It has been 8 months since I last posted. A lot has happened since then, and I apologize for not posting. I got busy with DB, went on GAL solo vacations, and at some point, I decided to take a break from the forum with the intent of coming back at the next inflection point.
So here I am. I would say we are at what is known as "PIECING". I can't say I am able to read the current situation accurately, but back in February, she had a conversation one night and said we should work on our MR. Her meltdowns have reduced - I'd say once a week. She snaps at me on trivial matters like before, but the frequency has decreased noticeably. During meltdowns, she reminds me that we are together for our son's sake and then always ends by telling me, "You know I am really trying very hard, right?" or "I have come a long way towards you since last year".

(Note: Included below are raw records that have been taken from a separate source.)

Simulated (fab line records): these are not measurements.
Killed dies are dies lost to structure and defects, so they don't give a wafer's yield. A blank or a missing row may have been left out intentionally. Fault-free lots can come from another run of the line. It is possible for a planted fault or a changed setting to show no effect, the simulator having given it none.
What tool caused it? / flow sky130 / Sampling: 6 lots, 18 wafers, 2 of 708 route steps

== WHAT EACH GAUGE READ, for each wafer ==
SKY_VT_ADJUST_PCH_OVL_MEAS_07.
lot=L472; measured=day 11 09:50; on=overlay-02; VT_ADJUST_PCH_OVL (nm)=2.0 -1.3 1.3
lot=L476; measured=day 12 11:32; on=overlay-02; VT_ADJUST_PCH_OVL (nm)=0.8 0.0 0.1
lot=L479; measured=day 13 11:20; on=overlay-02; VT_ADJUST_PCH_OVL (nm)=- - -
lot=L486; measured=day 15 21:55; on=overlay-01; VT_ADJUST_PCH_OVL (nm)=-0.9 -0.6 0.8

I think R2C had talked about the need for a contract of the sort necessary for piecing or moving toward it, but that has not happened. Although, I have reminded her that she is in no position to set any conditions. She didn't argue with me about that. A few times, she has thrown a hissy fit about putting her pre-marriage surname in my son's name, and I told her I would not negotiate. She has not brought it up recently. I don't know if she has any remorse and has never owned up to her affair. She has even said, "I love you" (I have not said it in return). At the same time, I know that she still has too much bitterness, and the imaginary grievances she has built up are far from gone.
As for me, I am continuing to GAL. I have another solo adventure coming up. I have become quite health-conscious, and I work out regularly. No complaints about work. I don't get angry at all. I maintain a calm tone even when she gets crazy. I get her flowers sometimes, and she likes that. In the next few days, I will make one dinner for her and my son (I don't cook, and she knows that, so this might go down well). We have sex regularly (this was a 180 during DB in 2022), but she often tells me that sex is not as good as in 2022 - it's as if she is already starting to find faults . We have taken short vacations, during which she behaves fine. For Mother's Day, we did a staycation at a nice hotel, and I got her a relatively expensive dress. She did not like it and told me several things - I am cheap, unlike some of her friend's husbands, I never spent much on her, and I always considered her undeserving. The following morning, she apologized for her behavior. This was surprising as she rarely ever apologizes.
It would be great if I could get some advice on my next steps and any tips on what should be top of my mind regarding our MR.